Your New Neighbours

From Bulgaria to Tonga, they’re buying property here as foreigners find S’pore an attractive place to call home; markets are smiling…
Five years ago, “For Sale” signs lined the lonely stretch of bungalows along
Berwick Drive. Even for a steal of a price, the suburban Serangoon Gardens area saw few takers. The economy, shaken by the terror attack in New York, hadn’t yet stepped out of the long shadow of the 1997 Asian financial crisis that crushed banks, businesses and home prices.

“Property was really in the doldrums and there were a lot of bankruptcies,” said Mr Seah Chiang Nee, who watched old neighbours leave one by one.

Today, his street is lively and bustling. The new neighbours bring a distinct colour to the surroundings: Mr Seah is now sandwiched between a French family and a Malaysian who has just arrived here following a stint in Hong Kong. Two houses down lives a Briton married to a Singaporean.

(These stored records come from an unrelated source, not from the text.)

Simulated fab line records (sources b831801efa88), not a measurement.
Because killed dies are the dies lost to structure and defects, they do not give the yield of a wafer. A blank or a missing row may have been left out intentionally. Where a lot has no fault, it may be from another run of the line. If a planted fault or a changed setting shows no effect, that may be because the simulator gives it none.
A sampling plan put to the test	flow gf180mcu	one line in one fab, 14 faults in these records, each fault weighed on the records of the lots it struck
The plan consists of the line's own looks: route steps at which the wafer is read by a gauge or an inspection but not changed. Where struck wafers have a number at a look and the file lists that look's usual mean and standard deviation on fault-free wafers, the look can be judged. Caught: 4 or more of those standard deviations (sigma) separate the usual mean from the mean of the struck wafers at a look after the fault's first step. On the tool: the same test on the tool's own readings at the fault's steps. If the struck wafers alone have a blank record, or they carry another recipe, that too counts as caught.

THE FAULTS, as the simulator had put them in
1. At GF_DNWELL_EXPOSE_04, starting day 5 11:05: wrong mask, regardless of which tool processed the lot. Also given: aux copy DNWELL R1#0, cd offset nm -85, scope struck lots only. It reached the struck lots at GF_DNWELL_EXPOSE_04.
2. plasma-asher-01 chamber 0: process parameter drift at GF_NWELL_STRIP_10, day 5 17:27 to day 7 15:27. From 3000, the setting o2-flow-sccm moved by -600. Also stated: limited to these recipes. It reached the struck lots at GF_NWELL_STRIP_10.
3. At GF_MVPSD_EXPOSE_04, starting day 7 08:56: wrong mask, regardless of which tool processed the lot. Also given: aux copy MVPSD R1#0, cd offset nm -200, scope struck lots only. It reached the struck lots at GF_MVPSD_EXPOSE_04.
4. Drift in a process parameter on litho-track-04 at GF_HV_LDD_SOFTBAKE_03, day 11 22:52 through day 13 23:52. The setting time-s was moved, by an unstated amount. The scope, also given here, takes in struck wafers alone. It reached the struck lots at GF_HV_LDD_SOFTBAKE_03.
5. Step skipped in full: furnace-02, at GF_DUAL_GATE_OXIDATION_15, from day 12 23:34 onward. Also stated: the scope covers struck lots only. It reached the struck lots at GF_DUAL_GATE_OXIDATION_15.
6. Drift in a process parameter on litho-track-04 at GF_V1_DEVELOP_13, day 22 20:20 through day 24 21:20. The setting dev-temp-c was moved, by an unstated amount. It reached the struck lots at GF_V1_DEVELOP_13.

Foreigners are returning to the property scene in big way, making their presence felt with large numbers, a diversity of nationalities and a staying power that, at once, strengthens and calms the market.

Foreign purchases of private residences here hit an all-time high of 4,595 last year — about a third of the approximately 15,000 purchases made by Singaporeans — said property consultancy Colliers International.

Malaysians and Indonesians still form the biggest group, but they have been joined at the top by Koreans, Indians, and Chinese, said Colliers’ director of research and consultancy Tay Huey Ying. And since 2003, even Danes, Bulgarians, Egyptians, Tongans and Cambodians have popped up on the buyers’ list, Savills Residential’s data revealed.

“We’re becoming a city that is a lot more liveable, one that is more than just a place to work,” said DTZ Debenham Tie Leung’s executive director Ong Choon Fah.Mr Rajeev Malik, a 30-something Indian national who has worked here as an economist since 1994, vouches for this. Before moving to Singapore, he worked in Boston and says that professionals these days are like international nomads.

Even so, after renting for several years, he bought a condo in the River Valley area in 2005, saying it signalled his family’s preference of Singapore as a home base. “We are deeply attached to Singapore and there is no doubt in my mind that most other places will be a step down,” he said.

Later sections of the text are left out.